Pulsejets are mostly known for propelling the V-1 flying bomb, and have some use as small remote-controlled plane engines. In either case, the pulsejets aren't particularly big, as far as jet engines go.

How big can a puslejet be realistically made? Assuming that, for some reason, there was a need to power a much bigger plane with pulsejets, at which point would it stop making sense to make the pulsejet bigger, and use multiple smaller pulsejets?


2 Answers 2


At the point where the structural rigidity needed to overcome the vibration of a single enormous pulse train becomes so heavy that the aircraft can't fly anymore, replace the single large pulsejet with several smaller ones, whose individual pulses are smaller.

Conversely, imagine replacing a car's V8 engine with a single-cylinder engine of the same power. It would need much stronger engine mounts, flywheel, clutch, transmission, etc. (Single-cylinder car engines weren't that rare a century ago; good luck finding one today.)

But the main reason that large pulse jets are rare is their low fuel efficiency. The bigger the engine, the more that matters.

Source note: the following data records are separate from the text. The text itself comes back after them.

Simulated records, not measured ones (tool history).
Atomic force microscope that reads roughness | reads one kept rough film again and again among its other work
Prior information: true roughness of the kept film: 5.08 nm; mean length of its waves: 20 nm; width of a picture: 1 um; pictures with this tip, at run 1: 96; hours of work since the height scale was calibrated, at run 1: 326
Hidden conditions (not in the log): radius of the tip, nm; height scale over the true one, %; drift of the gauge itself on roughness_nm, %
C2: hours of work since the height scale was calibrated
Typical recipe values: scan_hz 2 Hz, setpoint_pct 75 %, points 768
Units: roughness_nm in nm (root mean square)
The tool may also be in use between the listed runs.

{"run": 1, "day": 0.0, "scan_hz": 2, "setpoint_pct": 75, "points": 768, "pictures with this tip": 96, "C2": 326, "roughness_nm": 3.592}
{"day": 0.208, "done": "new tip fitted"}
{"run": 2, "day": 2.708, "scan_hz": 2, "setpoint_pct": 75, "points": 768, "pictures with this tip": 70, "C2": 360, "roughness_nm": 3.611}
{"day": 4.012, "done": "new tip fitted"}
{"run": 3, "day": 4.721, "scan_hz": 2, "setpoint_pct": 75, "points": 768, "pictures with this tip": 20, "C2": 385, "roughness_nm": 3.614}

See also: What are the pros and cons of a pulsejet?


The bigger the pulse jet, the combustion becomes lower frequency but much great power per pulse. So it generates low frequency of very loud pulses, which in turn causes low frequency of high amplitude vibrations. If you are planning to mount it on airplane, it's airframe should be very strong. And unlike continuous jet engines, pulse jet thrust to weight ratio may become constant or decrease with scale because combustion pulse rate/frequencies decrease. So it's not advantageous to use single big pulse jet. Better go with small or medium pulsejets but multiple of them.